Four Essentials for Effective Cloud Data Architecture Governance

Four Essentials for Effective Cloud Data Architecture Governance

- by Philip Russom, Expert in Data Management

As with many practical applications of data governance, its application to cloud data architecture also involves four broad areas, each guided by specific principles: 

Business Control for Accessing Cloud Data

This rich area of data governance involves multiple approaches to three practices: security (directories, roles, cybersecurity), privacy (respecting personally identifiable information (PII), your corporate privacy policy), and regulatory compliance for data usage (HIPAA, GDPR). On cloud, security for data is the highest concern, simply because some people still don’t believe clouds can be secured. (They can!) Satisfy privacy and regulatory requirements becomes difficult when sensitive data associate with one geography is stored in a cloud data center in a different geography. 

Controls for Data Condition and Data Content on Cloud

Data stewardship’s role is to identify quality problems with cloud data, plus assure the remediation of those problems. Curation depends on a curator who creates curation principles for a cloud data architecture. The principles determine which datasets or data elements are allowed into the cloud data architecture; without curation, a data architecture can become a dumping ground or “swamp.” The most problematic area within a cloud data architecture is the data lake; many lakes have failed, due to a lack of curation that led to an irreversible swamp. 

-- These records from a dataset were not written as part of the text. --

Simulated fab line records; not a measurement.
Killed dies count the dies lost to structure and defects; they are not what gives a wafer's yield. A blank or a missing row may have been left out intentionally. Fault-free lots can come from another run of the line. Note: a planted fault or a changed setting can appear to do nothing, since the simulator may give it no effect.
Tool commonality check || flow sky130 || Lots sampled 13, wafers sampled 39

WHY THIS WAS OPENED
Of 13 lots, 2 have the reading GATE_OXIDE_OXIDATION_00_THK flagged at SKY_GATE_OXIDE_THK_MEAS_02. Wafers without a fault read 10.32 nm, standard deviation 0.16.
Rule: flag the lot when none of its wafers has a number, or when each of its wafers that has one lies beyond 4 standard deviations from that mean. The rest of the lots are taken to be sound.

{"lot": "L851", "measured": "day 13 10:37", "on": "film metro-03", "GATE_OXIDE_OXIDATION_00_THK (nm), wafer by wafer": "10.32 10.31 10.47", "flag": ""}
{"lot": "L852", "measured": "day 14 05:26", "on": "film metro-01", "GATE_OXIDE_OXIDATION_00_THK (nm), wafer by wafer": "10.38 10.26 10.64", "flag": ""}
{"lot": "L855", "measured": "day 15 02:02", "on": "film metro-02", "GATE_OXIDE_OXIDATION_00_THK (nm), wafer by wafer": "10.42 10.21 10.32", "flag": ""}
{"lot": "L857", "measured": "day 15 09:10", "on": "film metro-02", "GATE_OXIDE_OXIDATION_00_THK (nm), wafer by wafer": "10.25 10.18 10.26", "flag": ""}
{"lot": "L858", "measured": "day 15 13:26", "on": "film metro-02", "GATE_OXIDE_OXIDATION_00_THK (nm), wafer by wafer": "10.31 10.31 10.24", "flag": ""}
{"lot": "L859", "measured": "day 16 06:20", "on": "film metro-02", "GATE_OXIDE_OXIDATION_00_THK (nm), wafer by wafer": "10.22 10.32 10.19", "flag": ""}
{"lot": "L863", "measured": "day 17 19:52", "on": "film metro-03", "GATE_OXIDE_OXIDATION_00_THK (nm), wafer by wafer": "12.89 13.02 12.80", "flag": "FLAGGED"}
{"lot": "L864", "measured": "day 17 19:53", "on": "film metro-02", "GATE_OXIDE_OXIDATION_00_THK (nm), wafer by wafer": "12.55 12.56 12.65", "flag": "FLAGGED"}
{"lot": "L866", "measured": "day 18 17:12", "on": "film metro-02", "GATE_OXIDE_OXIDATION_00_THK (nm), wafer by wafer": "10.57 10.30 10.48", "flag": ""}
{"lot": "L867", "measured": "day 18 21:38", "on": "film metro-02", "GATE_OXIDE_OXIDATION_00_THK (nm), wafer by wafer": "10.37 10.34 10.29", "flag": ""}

Enterprise Data Standards for Cloud Data Architecture

Standards range widely, including data quality metrics, required design patterns for data models, preferred interfaces, coding standards, naming conventions, and metadata and catalog rules. In recent years, as data architects have risen in prominence, they have taken enterprise data standards under their wings, under the assumption that a good architecture demands consistent standards. As more enterprises migrate their data and analytics architectures to cloud, they find they must reengineer existing solutions to so achieve the speed, scale, and low administration that is possible on cloud. In turn, this causes them to revisit their data standards. For example, data (modeled oddly on premises, to gain speed) can be modeled more simply on cloud and still achieve performant query responses. Likewise, practices that lacked standards in the past (metadata, design patterns for ETL and pipelines) are the being governed more closely. As data scientist move deeper into analytics programming on cloud, there is a need for standards there. 

Financial Governance

This is a special case within Cloud Governance. Managing and analyzing data on cloud is very similar to what enterprises have been doing on premises. However, Financial Governance is an area where costs are measured and billed differently. For example, even when you migrate a known data workload to cloud, it will consume resources very differently on cloud. And most licenses on cloud are consumption-based, instead of the peak-oriented licenses on premises. Hence, when an organization migrates a solution to cloud (or builds a new one there), they must monitor the system daily to gain an understanding of the price tags that result from their workloads. Many DBAs are being assigned this task, so they must adjust their job and learn new skills for financial governance for data and analytics on cloud.